Popular games like Undertale and Spelunky were made in Game Maker, FFS. There is no "better or worse" only "more or less appropriate."

Also consider Godot. It's open source and you can compile support for multiple scripting languages into it.

2 comments

I second Godot. It's easy to pick up for newbies, lightweight and has a clean node-based architecture.
the game i've enjoyed the most this year is "slay the spire", which is a single player roguelike deck building game. it has a bit of nice art but in terms of whiz-bang graphical effects it only needs to handle a 2D UI for a turn based card game with some bonus effects when actions happen. in this case, the game isn't really about the graphics, it's about the gameplay, which is great.

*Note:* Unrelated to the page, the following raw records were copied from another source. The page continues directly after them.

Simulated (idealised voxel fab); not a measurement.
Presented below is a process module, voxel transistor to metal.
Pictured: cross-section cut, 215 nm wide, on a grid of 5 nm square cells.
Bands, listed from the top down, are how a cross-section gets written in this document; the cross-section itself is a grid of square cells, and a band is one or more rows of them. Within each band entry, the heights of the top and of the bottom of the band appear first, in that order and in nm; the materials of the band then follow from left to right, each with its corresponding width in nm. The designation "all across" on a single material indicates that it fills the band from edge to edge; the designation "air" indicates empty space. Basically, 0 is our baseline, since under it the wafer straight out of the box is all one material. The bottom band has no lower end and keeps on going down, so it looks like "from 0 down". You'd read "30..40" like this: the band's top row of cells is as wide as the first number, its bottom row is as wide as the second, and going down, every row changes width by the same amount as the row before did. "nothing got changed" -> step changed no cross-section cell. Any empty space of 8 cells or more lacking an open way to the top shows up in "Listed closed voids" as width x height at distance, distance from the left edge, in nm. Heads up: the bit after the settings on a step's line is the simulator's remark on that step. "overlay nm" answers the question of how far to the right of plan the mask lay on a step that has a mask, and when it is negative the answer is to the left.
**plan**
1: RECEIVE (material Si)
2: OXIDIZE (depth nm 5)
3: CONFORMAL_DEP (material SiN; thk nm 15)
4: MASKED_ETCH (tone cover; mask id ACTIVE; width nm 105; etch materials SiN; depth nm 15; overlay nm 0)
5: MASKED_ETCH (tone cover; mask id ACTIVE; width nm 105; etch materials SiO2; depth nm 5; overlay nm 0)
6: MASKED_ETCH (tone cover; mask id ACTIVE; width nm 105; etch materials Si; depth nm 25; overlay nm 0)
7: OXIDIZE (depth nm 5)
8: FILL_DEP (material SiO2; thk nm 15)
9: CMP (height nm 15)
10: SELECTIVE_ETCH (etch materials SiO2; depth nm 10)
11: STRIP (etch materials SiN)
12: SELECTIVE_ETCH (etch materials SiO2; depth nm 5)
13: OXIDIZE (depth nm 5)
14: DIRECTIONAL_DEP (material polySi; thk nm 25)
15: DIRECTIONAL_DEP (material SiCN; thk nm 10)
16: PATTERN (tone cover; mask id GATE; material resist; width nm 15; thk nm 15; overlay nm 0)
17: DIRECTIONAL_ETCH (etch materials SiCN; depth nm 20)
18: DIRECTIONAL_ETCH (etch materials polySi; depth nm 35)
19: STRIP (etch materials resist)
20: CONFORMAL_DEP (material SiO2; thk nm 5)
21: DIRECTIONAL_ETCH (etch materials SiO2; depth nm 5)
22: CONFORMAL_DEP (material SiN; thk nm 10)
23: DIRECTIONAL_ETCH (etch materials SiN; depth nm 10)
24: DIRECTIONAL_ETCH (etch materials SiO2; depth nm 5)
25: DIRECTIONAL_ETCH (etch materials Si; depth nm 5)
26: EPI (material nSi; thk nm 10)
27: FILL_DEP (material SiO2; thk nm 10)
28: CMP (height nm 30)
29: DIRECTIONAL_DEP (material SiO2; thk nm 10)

there was another fantastic turn based strategy game released around a decade ago -- "solium infernum" -- i think this was implemented in some kind of commercial multimedia thing (an adobe product?) by one developer. it had a fascinating system of diplomacy and warfare -- each player was a competing prince of hell, and you weren't allowed to just attack people, you had to have an appropriate pretext (e.g. another player had insulted you, or had refused your unreasonable demands to give them tribute) and set limits to how long the war would run for, and declare up front what your goals for the war were (e.g. capture a particular enemy city). it was fascinating game with a great theme, and crazily enough supported multiplayer via play by email. i played a game with some people that was great fun but took about 3 months to complete, with a few occasions where i'd spend hours before taking a turn trying to grind out the different odds to figure out the best tactics for a particular engagement, or if it was worth taking a certain gamble.

from a tech perspective, the engine wasn't really worth discussing, but it let one developer implement and ship their vision, and the result was pretty great.

edit: there's a pretty good old "programming in the twenty-first century" blog post - "Write Code Like You Just Learned How to Program"

https://prog21.dadgum.com/87.html

(not to argue that either of the games i've mentioned are technically inferior, but the engine tech is entirely secondary to delivering a high quality game with a good experience)

AFAIK Slay the Spire is running in JVM.
Yeah STS is a pretty interesting case because it's a game from a Java dev who wanted his own thing. So he programmed it by hand (using libraries like LibGDX, of course). The part that impressed me the most is how he mentions he spent two weeks getting the played cards part working, and it shows; I've played a few "card game" video games and STS' has, by far, the best and most fluid playing. As in, when I click and let go it does exactly as I would expect it to.